Correct, vectors cannot be displayed on a screen, because a screen is an array of pixels, so everything must be rasterized. 3D models themselves are in fact vectors (usually straight lines, but curved surfaces are possible by rendering to lines first). And then the GPU does the work to translate this into pixels. That is basically the only thing the GPU does, is convert vectors to pixels and then warp images onto them. There are ways to accelerate this on the GPU, for example for font rendering, but it is niche and not built into the hardware.
Vector illustration also must be converted to pixels before doing anything with it. Even Flash, which I used quite heavily in the 2000's could not display vectors, only pixels. They had a run-time engine that would do this on the fly on CPU, but it was quite slow and also the main reason performance sucked on Flash games. Later on you could pre-render to bitmaps and this increased performance about 100 times or more. There is really no good reason to ever use vectors at run-time as they cannot be displayed in any case, you are just offloading a process that should be precomputed to run time on a users computer, with no visual difference (or even a loss in quality, most likely, because precomputed rasterization can use higher quality algorithms than run time, especially if your users are on old computers). So it's pointless.

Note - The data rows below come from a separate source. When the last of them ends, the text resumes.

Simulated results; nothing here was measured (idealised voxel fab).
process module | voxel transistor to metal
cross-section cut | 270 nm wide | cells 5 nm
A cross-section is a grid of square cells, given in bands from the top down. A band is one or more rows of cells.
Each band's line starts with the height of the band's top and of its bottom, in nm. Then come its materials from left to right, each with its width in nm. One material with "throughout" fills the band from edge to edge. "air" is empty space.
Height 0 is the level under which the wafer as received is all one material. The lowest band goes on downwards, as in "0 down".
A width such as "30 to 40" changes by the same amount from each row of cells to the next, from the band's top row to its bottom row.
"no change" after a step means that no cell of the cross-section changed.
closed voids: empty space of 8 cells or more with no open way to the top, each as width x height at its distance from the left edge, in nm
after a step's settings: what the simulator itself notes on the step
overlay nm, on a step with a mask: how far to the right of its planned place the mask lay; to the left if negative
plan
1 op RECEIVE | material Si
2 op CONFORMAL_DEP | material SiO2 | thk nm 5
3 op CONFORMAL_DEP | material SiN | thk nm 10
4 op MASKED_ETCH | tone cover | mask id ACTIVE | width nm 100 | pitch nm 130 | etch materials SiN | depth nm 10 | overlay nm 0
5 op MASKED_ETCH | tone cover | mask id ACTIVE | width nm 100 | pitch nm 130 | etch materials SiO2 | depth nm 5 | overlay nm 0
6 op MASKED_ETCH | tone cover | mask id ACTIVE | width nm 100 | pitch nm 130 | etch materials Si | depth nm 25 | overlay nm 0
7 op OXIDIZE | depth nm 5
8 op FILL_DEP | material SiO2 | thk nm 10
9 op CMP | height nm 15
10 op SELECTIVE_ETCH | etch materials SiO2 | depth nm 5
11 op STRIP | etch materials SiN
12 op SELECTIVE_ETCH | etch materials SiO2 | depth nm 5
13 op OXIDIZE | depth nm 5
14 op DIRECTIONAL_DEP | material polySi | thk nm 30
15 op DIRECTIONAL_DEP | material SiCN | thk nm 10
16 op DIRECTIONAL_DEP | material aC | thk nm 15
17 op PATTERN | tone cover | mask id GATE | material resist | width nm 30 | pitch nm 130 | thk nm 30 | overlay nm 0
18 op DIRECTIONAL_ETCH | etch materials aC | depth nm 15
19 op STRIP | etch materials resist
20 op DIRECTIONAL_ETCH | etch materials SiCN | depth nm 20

That said, there did used to be actual vector displays. Like they used on the old Atari game Asteroids. In that case they used a CRT-era display, but instead on having the ray gun move in scan lines, they moved it arbitrarily to draw vector lines on the screen. It was amazing, and basically infinite resolution and infinite refresh rate (or at the very least beyond the human eye). In theory, we have the technology today to make a true full color vector display using a micro-mirror array (similar to how DLP projectors work) but I guess there is no commercial interest since it would have very limited content and 4K pixel based video already looks basically real.